The very concept of Sharon, architect of many of the post-1967 settlements, selling their evacuation to members of his Likud party would be momentous.
On the one hand, Sharon is trying to accommodate far-right demands by preserving Hebron, despite the continual friction with local Palestinian residents there and the fact that few Israelis dare step foot in the city. But on the other, upon his departure for the US, Sharon ordered the evacuation of five illegal settlement outpost in the West Bank. The move is aimed, in part, at showing the US and the Palestinians that Israel is prepared to take control of settlements and dismantle them if necessary.
But Palestinian leaders are not encouraged by the gesture. Palestinian Prime Minister Ahmed Qurei said the Bush administration should not give Israel any assurances that would contradict US promises to support the creation of a Palestinian state.
"If anyone needs assurances, it's the Palestinians, not Israel," said Mr. Qurei. "We warn ... that there should not be promises made at the expense of our issues."
The settlements that would stay in place under Sharon's proposed plan are home to approximately 92,000 of the 220,000 Israeli settlers in the West Bank and Gaza Strip. Dror Etkes, the head of Peace Now's Settlement Watch team, says that Sharon is aiming to give the Palestinians control of no more than 50 to 60 percent of the West Bank. That contrasts with earlier plans - as part of the Oslo Peace Accords reached over a decade ago - for more than 90 percent of the West Bank to come under the Palestinian Authority.

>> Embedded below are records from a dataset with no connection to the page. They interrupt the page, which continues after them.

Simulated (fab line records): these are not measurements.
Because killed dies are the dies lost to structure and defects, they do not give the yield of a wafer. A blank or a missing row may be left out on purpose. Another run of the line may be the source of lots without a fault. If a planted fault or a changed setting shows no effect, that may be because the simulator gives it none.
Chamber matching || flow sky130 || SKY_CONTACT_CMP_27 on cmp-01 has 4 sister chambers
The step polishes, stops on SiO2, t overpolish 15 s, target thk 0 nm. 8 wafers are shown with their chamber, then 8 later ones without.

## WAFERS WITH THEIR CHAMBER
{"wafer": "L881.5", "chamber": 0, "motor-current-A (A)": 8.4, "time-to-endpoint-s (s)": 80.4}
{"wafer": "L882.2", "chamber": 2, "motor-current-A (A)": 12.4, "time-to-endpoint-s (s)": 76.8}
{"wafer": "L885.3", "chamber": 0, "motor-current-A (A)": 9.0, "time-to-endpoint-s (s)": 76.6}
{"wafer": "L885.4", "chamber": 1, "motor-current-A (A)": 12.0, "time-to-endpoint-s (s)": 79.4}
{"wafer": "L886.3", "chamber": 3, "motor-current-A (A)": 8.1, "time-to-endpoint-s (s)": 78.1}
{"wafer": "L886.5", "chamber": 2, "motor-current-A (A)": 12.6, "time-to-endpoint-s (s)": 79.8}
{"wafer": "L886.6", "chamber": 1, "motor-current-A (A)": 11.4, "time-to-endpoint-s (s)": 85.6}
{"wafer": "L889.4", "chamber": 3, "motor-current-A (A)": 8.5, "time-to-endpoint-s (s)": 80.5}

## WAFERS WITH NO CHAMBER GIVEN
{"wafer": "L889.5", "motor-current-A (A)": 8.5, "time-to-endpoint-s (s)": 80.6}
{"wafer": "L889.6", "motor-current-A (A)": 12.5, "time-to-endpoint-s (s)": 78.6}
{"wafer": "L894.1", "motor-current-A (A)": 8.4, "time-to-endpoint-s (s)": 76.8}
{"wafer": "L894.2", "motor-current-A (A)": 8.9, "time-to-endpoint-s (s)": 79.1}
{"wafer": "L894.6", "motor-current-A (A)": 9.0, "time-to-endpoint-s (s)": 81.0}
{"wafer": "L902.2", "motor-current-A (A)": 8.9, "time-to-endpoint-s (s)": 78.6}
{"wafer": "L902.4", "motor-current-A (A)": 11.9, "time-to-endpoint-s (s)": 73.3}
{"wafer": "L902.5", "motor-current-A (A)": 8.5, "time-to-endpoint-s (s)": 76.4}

Further, the blocs of territory to be annexed, argues the Israeli left-wing group Peace Now, will stand in the way of leaving the Palestinians a contiguous piece of land on which to build a state.
"Sharon is not willing to give up Ariel, which is in the heart of the West Bank and if it remains, there will be no accord with the Palestinians," says Mr. Etkes. "Sharon will say it's only 7 percent, but you have to look which seven percent. It's a 7 percent which will make a mockery of a Palestinian state, because there will be no territorial continuity between them."